In this book Mr. Wallas has essayed the more constructive work at which the earlier book only hinted, and tried to show more definitely what psychology can do for us.
He begins with a picture of the problem created by the existence of what he calls 'the Great Society,' showing how the transformation of the external conditions of civilized life by the inventions of the last hundred years have produced a political situation which is 'without precedent in the history of the world,' how for all our inventions the dominant fact of modern politics is the insecurity of the Great Society and the general failure of mankind to control the conditions they have themselves created. 'We feel that we must reconsider the basis of our organized life because without reconsideration we have no chance of controlling it.' If only this book makes the average man who cares about politics face the problem of civilization as Mr. Wallas has done, it will have done a great service.

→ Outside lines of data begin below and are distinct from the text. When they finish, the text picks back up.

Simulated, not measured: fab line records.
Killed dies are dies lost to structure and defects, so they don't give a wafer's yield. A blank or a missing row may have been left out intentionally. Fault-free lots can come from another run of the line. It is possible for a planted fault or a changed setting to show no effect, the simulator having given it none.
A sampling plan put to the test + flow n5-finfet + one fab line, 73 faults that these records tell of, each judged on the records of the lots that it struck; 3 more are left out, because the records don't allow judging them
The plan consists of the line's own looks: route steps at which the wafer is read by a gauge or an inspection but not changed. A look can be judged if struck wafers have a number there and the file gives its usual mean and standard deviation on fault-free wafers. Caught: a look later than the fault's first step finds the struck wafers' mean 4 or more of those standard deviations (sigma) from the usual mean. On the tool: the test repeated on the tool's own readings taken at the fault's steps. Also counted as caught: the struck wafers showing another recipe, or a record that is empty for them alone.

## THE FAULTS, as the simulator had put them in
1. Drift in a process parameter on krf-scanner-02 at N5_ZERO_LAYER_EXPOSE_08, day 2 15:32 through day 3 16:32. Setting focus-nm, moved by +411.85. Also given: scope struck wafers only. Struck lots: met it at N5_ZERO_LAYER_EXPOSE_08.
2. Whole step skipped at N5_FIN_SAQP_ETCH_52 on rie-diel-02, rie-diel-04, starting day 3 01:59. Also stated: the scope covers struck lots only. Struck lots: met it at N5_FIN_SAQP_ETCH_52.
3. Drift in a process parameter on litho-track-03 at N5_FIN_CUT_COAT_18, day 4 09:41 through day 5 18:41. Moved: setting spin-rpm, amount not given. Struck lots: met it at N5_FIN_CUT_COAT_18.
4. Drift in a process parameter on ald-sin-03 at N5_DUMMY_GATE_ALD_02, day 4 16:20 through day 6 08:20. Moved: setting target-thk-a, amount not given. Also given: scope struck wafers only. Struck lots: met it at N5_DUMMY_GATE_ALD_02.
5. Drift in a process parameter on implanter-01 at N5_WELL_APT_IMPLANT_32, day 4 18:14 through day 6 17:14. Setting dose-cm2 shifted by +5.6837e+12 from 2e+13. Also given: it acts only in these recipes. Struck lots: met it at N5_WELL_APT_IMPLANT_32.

The book is 'written with the practical purpose of bringing the knowledge which has been accumulated by psychologists into touch with the actual problems of civilized life.' It may be advisable, therefore, to leave unnoticed the many incidental subjects on which Mr. Wallas touches and consider the main subject of his book, the importance of psychology for politics. The book is divided into two parts. In the first we have an account of the psychological characteristics of the ordinary individual man, which aims at showing us the material from which political organization is formed; in the second a discussion of political organization with a view to asking how it can be better adapted to the facts of human psychology. Actually I think there are two main questions which Mr. Wallas is discussing, though he does not always distinguish them clearly. He begins by presenting us with his psychological account of the ordinary individual with his capacities and his needs, and then asks (1) how fitted are these capacities to solve the problems of 'the Great Society,' and (2) how far does 'the Great Society' satisfy man's ordinary needs.
The first point to be made is that Mr. Wallas follows the method of Hobbes. He begins by examining the nature of the ordinary individual man, assuming that that can be considered by itself, and then asks how men with natures such as he has described can be organized in Society and what Society will do to help them. We have been accustomed to look on this procedure as the typical mistake of the individualist. Mr. Wallas is in some sense an individualist in political theory. He thinks that the State should be described as an organization rather than as an organism; he does not believe in the existence of a common will or consciousness distinct from the wills of the individual members of the State. 'The Organized Will of a modern society only comes into existence as a result of the formation of difficult and always imperfect social machinery.' He has no belief in the psychology of a social self, and little patience with all the pretentious nonsense which has been talked about crowd psychology by Le Bon and others. Yet there can be little doubt that his individualism is justified and necessary. Human nature is not, of course, independent of Society, but nevertheless it remains very much the same through all changes of political organization. The new conditions of life are continually calling for new responses, but the new responses cannot be organic. The process of organic development is much too slow. Human nature is much the same now as it was a hundred or five hundred or a thousand years ago; political problems are quite different; and the new situation must be met not by organic change but by organization. The fact, then, that human nature is infinitely more stable and slow to change than political conditions is a vital fact for the politician which most 'organic' theories of Society neglect, which further justifies us in regarding typical human nature as the material out of which political organizations are made, whose needs are the end such organizations should serve. Knowledge of the ordinary human being then is the foundation-stone of politics. Any political schemes which ignore his limitations are foredoomed to failure, as any that do not serve his happiness are useless.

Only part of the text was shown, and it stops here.